Tuesday, October 04, 2005

This is why I don't have kids (that and I don't have a significant other)

I was sitting at La Guardia today, waiting for my flight, when a family sat in the seats across from where I am. A couple, maybe in their late forties or early fifties, and a boy who looked to be maybe 11 or 12. Actually, I first noticed them not by sight, but when I heard the kid. I tell you, this kid just wouldn't stop. He kept ranting and raving- "I wanna fly now! NOW! I don't wanna wait! NOW! NOW!!!" His parents gently tried to quiet him without making a scene, but nothing doing- he stood up and started stamping his feet on the ground, throwing a little baby temper tantrum. You know, the kind like you see in movies but you can't believe any parent would tolerate? But these parents did. And after a while, he reached out and started slapping his parents intermittently in various parts of their body, as if to punish them for not allowing him to get on the plane. By this time, I was starting to get angry. I had been immersed in Cain's wonderful MILDRED PIERCE (a great American tragedy, in my opinion), but I couldn't concentrate with the overgrown baby putting on a show across the aisle. Eventually it seems he decided that his parents weren't enough of an opponent, so he began yelling at random people around him. He even looked over to me at one point, as I was pretending to read, and said "what are YOU looking at?" I then proceeded to make eye contact with his mother (or at least I think she was his mother) and she gave a weary, resigned smile and a shrug, as if to say "what do you expect me to do?"

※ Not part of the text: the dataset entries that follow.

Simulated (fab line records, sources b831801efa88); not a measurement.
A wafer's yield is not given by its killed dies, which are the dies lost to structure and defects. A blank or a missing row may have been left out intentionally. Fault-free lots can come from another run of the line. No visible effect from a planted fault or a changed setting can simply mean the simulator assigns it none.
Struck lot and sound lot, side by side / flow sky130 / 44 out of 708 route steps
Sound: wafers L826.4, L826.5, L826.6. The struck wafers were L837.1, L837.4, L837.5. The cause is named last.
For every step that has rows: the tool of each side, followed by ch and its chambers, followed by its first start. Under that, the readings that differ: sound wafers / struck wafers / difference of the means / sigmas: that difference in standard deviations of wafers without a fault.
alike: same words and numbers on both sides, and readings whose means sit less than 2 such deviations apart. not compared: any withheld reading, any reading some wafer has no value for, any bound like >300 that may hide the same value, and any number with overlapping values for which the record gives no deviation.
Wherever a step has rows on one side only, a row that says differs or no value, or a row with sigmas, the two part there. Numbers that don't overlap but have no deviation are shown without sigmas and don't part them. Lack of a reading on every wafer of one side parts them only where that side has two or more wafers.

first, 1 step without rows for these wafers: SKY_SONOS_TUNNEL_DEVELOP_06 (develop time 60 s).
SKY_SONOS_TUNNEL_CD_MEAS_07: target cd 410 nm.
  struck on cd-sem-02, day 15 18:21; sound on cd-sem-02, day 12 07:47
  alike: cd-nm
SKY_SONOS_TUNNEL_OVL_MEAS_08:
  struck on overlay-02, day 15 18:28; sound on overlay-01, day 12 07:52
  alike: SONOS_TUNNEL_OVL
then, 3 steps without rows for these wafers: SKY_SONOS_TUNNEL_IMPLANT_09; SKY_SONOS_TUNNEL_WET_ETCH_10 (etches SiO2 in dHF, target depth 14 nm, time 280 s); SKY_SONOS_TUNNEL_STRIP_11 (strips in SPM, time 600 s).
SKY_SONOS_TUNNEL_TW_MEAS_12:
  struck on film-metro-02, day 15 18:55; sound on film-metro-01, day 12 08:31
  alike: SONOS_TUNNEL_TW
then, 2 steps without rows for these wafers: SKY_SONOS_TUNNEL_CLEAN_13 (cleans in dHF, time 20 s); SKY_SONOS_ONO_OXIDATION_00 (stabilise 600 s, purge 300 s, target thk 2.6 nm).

Well, here's what I DON'T expect you to do, lady. I don't expect you to just stand there and let Bratty McGoo yell and scream and make a scene. You're his parents, for chrissakes. I'm not saying that you reach for the nearest mallet and pound him with it (though I would have been tempted myself were a mallet nearby). But do SOMETHING. Take the little bastard by the arm, firmly guide him into the nearest public restroom and assert your responsibility. Tell him that the world does not operate according to his schedule. Insist that there is no excuse for him to hit others, least of all his parents. And of course inform him in no uncertain terms that he's TOO FUCKING OLD TO THROW TANTRUMS IN PUBLIC. Seriously, this kid had to be in the double digits, and the stomping around and yelling routine loses its effectiveness long before this age.

Now, I'm not a parent (all you parents can breathe a collective sigh of relief) but last I checked one of a parent's jobs is to discipline unruly children. Again, I'm not advocating the use of the hand, the paddle, or my mother's favorite, Mr. Spatula. But just as one must reward good behavior, so must bad behavior not go unpunished, or else the kid won't learn the difference between the two. One look at the faces of Mom and Dad said it all- they looked tired, haggard, worn down. And if I had a kid who had been pitching fits for over a decade I'm sure I'd look like that too. But not only will letting this behavior slide not make the kid stop, it won't make you look any younger either.

To all you parents out there- am I way out of line here?


Champaign American said...

Nope...Sounds like the typical aloof parent that brings their little tornadoes into Wal-Mart. I don't permit my son to act bratty about things either and he'so nly 1. It's very easy to use positive forms of discipline or reinforcement to extinguish the undesierable behavior. But, it does take some effort.

Donna B. said...

I'm wondering how you time-travelled into two weeks from now to post the entry.

Don't know. My first thought, frankly, on reading your description was that this kid had a condition -- an emotional or developmental problem. Maybe that's just oversensitivity from having a child with a developmental problem, and often wondering whether I'm being judged by the other adults around me as a bad parent.

But if the parents aren't doing anything to isolate the kid ... well, it's hard to imagine that at that age I wouldn't at least try to keep him from ruining everyone's environment. But I don't know. Maybe the parents know what's possible and impossible. I don't know.

Paul C. said...

Yeah, I also got the impression that the kid had some kind of problem. To be that age and to throw tantrums in such an unashamed manner would seem to indicate as much, at least to someone who has no kids of his own.

What I was commenting on was more the parents' lack of a reaction to what was going on. They just stood there with weary, defeated looks on their faces, as if to say, "what do you expect me to do about it?" Which from an outsider's point of view doesn't seem to be a very effective way of dealing with the problem. Donna, I'm sure that, having a child with a developmental problem, there are instances when a child's actions could reflect poorly upon you, but as someone who doesn't have kids, my opinion is that any kind of action toward remedying the problem, however small the action may be, will be looked upon more positively than doing nothing.

But of course the impressions of others are, for the most part, incidental. What is important is that you do right by the child (if my thoughts on parenthood have any validity whatsoever), so that he is able to function within the parameters of society. In other words, teaching must take place in this situation, but you still have to be a loving parent as well, and the two are anything but mutually exclusive. It's a difficult and stressful line to walk, but one that must be walked by billions everyday. And the defeatism I saw in the faces of those parents in the airport that day will forever serve for me as an example of how not to deal with children.

Also, good catch on the posting date. I'll try to get that fixed ASAP.